Facebook has said its “fact checks” are merely “opinion assertions”.
The social media giant said this in a court filing in response to a defamation suit filed by celebrated American journalist, John Stossel.
The journalist sued Facebook after its “fact checkers” labeled climate change information that Stossel posted as “false and misleading”.
In an article explaining how Facebook defamed him, the 74-year-old wrote:
I made a video that said that California’s wildfires were mostly caused by poor government management. Facebook censored that as “misleading.” They linked to a Science Feedback post that puts the following sentence in quotation marks, as if it were something I said: “Forest fires are caused by poor management. Not by climate change.”
But I never said that!
Stossel said he asked reviewers for Science Feedback – which handled the Facebook review – how his video was misleading and two of them answered that they had not even watched the video.
He added that he drew Facebook’s attention to the error but his concerns were ignored.
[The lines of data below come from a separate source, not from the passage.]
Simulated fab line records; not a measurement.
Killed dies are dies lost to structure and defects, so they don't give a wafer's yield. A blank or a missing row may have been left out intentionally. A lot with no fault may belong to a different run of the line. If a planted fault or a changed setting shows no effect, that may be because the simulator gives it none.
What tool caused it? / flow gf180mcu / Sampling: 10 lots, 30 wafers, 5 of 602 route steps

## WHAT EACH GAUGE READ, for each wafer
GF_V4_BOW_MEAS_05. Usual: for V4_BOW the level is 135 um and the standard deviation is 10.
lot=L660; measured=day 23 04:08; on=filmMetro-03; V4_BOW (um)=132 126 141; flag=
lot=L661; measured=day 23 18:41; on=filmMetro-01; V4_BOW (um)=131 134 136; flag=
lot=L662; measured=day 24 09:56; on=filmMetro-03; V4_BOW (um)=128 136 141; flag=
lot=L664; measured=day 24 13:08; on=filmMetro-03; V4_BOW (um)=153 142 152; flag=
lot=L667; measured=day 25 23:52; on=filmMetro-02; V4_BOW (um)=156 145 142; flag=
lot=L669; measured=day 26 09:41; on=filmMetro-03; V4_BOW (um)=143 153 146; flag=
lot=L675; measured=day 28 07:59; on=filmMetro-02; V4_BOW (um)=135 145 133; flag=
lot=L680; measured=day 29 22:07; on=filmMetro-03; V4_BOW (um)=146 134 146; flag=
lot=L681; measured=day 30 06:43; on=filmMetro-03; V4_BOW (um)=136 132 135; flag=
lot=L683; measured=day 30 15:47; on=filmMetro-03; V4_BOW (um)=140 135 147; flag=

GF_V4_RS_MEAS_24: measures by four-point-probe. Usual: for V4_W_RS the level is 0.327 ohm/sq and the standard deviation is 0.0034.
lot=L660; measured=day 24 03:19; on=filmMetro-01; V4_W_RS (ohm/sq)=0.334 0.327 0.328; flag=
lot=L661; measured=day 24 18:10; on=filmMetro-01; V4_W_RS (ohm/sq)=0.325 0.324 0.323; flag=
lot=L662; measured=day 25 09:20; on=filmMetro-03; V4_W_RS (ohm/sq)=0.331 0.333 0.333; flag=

“Facebook’s refusal to acknowledge its mistake hurts me because when Facebook fact-checks something, its algorithm makes sure fewer people see that video,” he wrote.
Stossel said that he still did not sue the social media giant until a similar issue arose:
They declared a video I did about the climate “crisis” partly false. This video, “Are We Doomed,” said that climate change is real but suggested that we can adapt to it, as Holland has. That video received 24 million views on Facebook. But after that second Facebook smear, viewership stopped.
I asked a Science Feedback reviewer what was wrong with my climate-crisis video, and he admitted that he and his other fact-checkers found no incorrect facts. Instead, they simply didn’t like my tone.
At that point, Stossel said, he had had enough and approached the court for redress.
He wrote:
I want Facebook to learn that censorship — especially sloppy, malicious censorship, censorship without any meaningful appeal process — is NOT the way to go.
The world needs more freedom to discuss things, not less.
But responding to the defamation claim, Facebook said on Page 2, Line 8 in its court filing that it cannot be sued for defamation (that is, making a false and harmful assertion) because its ‘fact checks’ are mere statements of opinion rather than factual assertions.
Under the First Amendment of the US Constitution, opinions are not subject to defamation claims, while false assertions of fact can be subject to defamation.
According to the social media giant: “The labels themselves are neither false nor defamatory; to the contrary, they constitute protected opinion.”